Where have you gone, Mr. Stuckey? To academe and the questionable promotion of AY as transit-oriented development
An effusive August press release from the NYU School of Continuing and Professional Studies informs us that James Stuckey - Developer and Former Economic Development Official - Is New Leader of NYU Schack Institute of Real Estate:
The New York University School of Continuing and Professional Studies (NYU-SCPS) today announced the appointment of James P. Stuckey as divisional dean of the NYU Schack Institute of Real Estate, the University’s home for graduate and continuing professional education and applied research in real estate, construction management, and related fields.
Throughout his 30-plus-year career as a public official and real estate executive, Stuckey has led some of the most complex and storied development in recent New York City history, including Forest City Ratner Company’s Atlantic Yards project in Brooklyn.
"Jim Stuckey is an exemplary leader," said NYU-SCPS Dean Robert Lapiner. “His lifetime of significant achievement in real estate and regional economic development, in construction management, and urban design seamlessly combined with his lifelong engagement with teaching, public service, and community life embody the academic mission, professional values, and ambitions we have for the NYU Schack Institute of Real Estate. On behalf of our entire School community, I am truly elated he will be lending his energy, intellect, and vision to the Institute and our University.”
Teaching at Wagner
Stuckey also has been Adjunct Associate Professor of Public Administration at NYU's Robert F. Wagner Graduate School of Public Service since 2008. Wagner School. The school gives degrees in Public Administration, Urban Planning, and Management.

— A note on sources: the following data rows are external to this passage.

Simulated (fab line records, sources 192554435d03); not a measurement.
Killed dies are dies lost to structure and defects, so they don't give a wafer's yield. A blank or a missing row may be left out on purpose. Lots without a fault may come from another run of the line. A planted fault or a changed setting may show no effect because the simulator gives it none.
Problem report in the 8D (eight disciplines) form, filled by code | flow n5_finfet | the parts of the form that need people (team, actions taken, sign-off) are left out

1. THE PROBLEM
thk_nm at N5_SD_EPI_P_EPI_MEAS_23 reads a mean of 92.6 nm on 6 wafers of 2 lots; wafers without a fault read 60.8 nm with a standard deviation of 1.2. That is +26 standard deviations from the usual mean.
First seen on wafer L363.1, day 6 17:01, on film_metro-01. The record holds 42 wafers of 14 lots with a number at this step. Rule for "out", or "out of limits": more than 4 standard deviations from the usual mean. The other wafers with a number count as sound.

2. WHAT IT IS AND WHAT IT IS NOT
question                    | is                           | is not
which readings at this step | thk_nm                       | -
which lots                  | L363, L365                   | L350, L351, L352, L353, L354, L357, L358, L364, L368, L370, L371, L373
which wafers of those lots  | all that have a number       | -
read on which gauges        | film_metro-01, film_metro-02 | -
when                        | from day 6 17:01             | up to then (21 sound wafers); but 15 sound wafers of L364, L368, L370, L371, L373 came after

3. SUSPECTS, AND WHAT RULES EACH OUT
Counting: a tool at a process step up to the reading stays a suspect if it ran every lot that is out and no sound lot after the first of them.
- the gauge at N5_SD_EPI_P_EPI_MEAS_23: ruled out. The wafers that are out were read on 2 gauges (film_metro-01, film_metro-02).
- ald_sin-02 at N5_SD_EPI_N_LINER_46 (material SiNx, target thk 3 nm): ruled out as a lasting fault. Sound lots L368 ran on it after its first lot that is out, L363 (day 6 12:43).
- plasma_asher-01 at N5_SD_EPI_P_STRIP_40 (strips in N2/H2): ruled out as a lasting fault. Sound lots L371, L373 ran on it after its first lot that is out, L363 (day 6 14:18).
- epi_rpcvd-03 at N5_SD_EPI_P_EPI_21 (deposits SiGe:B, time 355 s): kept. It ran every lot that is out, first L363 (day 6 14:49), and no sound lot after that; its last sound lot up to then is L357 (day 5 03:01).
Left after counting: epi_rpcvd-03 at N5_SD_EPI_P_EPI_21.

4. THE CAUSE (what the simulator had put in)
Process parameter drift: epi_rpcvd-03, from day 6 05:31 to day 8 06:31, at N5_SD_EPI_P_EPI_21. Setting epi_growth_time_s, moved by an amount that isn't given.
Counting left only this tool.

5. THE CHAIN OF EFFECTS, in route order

Stuckey is also the President, CEO and founder of Verdant Properties, a real estate development, ownership, acquisitions and consulting LLC. Unmentioned are some other Stuckey highlights, such as his appearance in a book on Brooklyn published last year
Transforming the Urban Economy
Stuckey teaches a class called TRANSFORMING THE URBAN ECONOMY. From the syllabus:
This course will examine the economic development concepts, programs and projects in cities, with particular emphasis on the New York City metropolitan area. It will provide students with a basic understanding of the process of economic development, tools for assessing development opportunities and for promoting economic development, information on both successful and unsuccessful strategies and projects, and opportunities to discuss current issues in economic development.
The intention of this course is to present students with information on how economic development projects and tools are created, evaluated, and implemented from both theoretical and experiential points of view. The course will also look at essential elements of development projects, review negotiation strategies, and analyze standard investment packages.
The course will include readings and discussions on a number of current cases in economic development in the New York City area.
The AY example: transit-oriented development?
Here's one Atlantic Yards mention:
Class 8 – Infrastructure Investment and development: transit-oriented development (October 27)
• What is transit-oriented development?
• Policy and planning tools for implementing TOD.
• Potential impacts of TOD.
• Examples: Atlantic Yards, Brooklyn; Moynihan Station; West Side Yards.
• Robert Cervero, et al., Transit Oriented Development in the United States: Experiences, Challenges, and Prospects. 2004, Chapters 1, 9, 11 and 20.
• Regional Plan Association Reports on Moynihan Station, The West Side Yards and Newark, New Jersey.
There's no reading for Atlantic Yards. Will Stuckey assign my critique of the project's parking plan?
Stuckey is assigning Lynne Sagalyn's critique of Times Square development, which, as I noted this past week, raises many questions about AY.
Class 9 – Inner-city Economic Development (November 3)
• Why do inner cities lag behind?
• The Porter Thesis
• Assessing Inner-city Communities’ strengths and weaknesses.
• Building on local strengths, dealing with weaknesses.
• Examples from Newark and Times Square.
• Segalyn, Lynn B. Times Square Roulette: Remaking the City Icon. MIT Press, 2001. Required chapters will be discussed in Class, although it is highly recommended that students read the entire book.
(That's Lynne Sagalyn, actually.)
The AY Community Benefits Agreement
Stuckey acknowledges there's a debate about Community Benefits Agreements but doesn't, at least according to the syllabus, assign any critiques:
Class 10 – People and Neighborhoods (November 10)
• Strengthening the city’s economy: the critical role of neighborhoods.
• Workforce development programs – neighborhood and sector strategies.
Community Benefits Agreements – raising the bar or feudal economies?
• Richard Florida, “Competing in the Age of Talent: Environment, Amenities and the New Economy,” January 2000
• Radha Roy Biswas, “Our Success is Our Graduates,” Case Study of Year Up: A Career Advancement Model for Low-Income Young Adults (Jobs for the Future) 2005
• The Atlantic Yards Community Benefits Agreement, June 27, 2005.
Here's one critique of the CBA.
The international angle
Here's the description of the closing class:
Class 15-Bringing it together (December 15)
• How do all the pieces fit together?
• What is the future for urban development, the relationships internationally?
• Class discussion of major projects.
Did Stuckey know that Russia's richest man would be buying into AY?